Richard Kateley, head of specialist protection at Legal & General highlights what you need to look out for when assessing the risk in your business loan
Research released this week revealed the dwindling number of SME bank loans in the UK. According to Funding Options, the drop in loans totals to a value nearing $145 million every month, primarily because of regulatory changes on bank overdrafts.
This underscores the fact that even the most successful businesses are at risk of their overdrafts being cut with almost no notice, a risk that comes from unsecured loans.
Growth Business spoke to Richard Kateley, head of specialist protection at Legal & General on how SMEs can risk-proof their loans and work out a manageable repayment plan.
How can SMEs assess the risks they face when borrowing?
Firstly, business owners must ensure they have an understanding of the loan terms – this should include the guarantees required for repayment. One crucial factor to be aware of is whether or not the repayment will be demanded at short notice if a key person or business owner were to die or be unable to work.
An example of when this is encountered is with Director Loans when a director loans their own money to the business. These terms of these vary but are usually open-ended or on a rolling one year basis. If the director were to die in this instance, the debt would be on demand from the estate. To prevent any difficulties in repayment, it is recommended that the guarantor on a Director Loan is insured for the full amount; in these delicate circumstances, the last thing business owners want to worry about is finding the large sums of cash needed to repay the loans.
Research carried out by Legal & General revealed that a third of UK SMEs have no insurance whatsoever to cover their debts. This is despite the fact that nearly two-thirds of businesses carry some form of debt, with the average SME owing nearly £350,000 at any one time. If anything unexpected were to happen to a key person with regards to illness or death, many SMEs could not only be left struggling to deal with the absence of a vital cog, but they would also need to find the large sum of cash to repay the loan.
Some debts are more risky than others, such as short-term financing in the form of Credit Cards, Overdrafts and Director Loan Accounts, all of which seem to be on the rise. The number of SMEs using credit cards alone has rocketed in four years, from just 3 per cent in 2011 to 23 per cent in 2015. Similarly, SME debts of over £50,000 in Directors Loan Accounts (DLAs) have increased from 20 per cent to 33 per cent. Directors Loan Accounts (DLAs) present a particular risk as fundamental awareness of how they work are not as high as they could be. Nearly a third (28 per cent) of the directors we asked didn’t realise their DLA needed to be repaid in the event of their death.”
What would you say is a strong repayment plan?

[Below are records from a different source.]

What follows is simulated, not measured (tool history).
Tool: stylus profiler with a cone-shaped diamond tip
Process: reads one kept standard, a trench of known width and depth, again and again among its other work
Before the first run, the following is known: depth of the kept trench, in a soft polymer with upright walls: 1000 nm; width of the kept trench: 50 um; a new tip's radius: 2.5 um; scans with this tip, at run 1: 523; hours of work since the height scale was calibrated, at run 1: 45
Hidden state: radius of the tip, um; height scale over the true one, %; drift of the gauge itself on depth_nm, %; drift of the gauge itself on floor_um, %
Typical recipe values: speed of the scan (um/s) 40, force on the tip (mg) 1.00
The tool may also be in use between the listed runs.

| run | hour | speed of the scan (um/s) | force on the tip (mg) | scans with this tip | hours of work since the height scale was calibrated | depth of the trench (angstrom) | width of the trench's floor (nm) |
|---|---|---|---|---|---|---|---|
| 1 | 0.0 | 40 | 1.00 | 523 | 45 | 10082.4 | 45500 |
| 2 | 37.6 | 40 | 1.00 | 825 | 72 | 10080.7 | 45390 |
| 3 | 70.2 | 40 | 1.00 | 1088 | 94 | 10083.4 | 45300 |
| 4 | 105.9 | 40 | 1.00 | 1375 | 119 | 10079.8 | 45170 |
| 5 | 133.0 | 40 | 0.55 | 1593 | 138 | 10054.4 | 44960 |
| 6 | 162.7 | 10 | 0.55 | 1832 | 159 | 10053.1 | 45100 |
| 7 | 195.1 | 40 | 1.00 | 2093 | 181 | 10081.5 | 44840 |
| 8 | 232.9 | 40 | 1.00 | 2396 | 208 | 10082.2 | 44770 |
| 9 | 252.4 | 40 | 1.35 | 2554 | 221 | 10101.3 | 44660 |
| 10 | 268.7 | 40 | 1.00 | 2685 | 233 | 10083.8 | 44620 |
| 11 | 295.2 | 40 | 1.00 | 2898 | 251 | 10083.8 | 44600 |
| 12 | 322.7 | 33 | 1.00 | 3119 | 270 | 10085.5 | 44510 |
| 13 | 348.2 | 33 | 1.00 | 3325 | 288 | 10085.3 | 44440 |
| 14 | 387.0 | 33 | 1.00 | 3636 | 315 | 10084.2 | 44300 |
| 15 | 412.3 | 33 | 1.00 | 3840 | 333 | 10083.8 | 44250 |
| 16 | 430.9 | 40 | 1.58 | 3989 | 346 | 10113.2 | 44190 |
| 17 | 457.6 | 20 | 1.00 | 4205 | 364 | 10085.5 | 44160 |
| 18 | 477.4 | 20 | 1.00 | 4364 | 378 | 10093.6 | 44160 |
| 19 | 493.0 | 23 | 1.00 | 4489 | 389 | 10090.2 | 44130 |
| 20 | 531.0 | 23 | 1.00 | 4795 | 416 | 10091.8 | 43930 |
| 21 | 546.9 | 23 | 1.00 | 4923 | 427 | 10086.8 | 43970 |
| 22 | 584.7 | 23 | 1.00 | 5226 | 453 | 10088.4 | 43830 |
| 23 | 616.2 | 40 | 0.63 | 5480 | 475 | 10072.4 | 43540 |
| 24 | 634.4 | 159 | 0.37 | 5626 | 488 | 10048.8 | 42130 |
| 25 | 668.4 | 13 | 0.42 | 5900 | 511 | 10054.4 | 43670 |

As an insurance company, we know of the many risks faced by businesses in everyday life. One of the most common issues owners need to be aware of is the loss of a key person, and what that could do to a business’s finances. A company does not want any loan that they have taken out, for the purpose of promoting business growth, to become a terminal pressure on that very business. It is therefore important that owners address this and have a disaster recovery plan in place for the loan and its repayment, so that they know what will happen if someone key to that loan were to die or no longer be able to work.
What are some of the key issues SMEs need to consider?
“In order to prepare for any unforeseen circumstances, it is crucial that businesses have a disaster plan in place. Owners are recommended to contact an adviser to discuss the specific risks presented to them, so that they are well equipped for what may come.”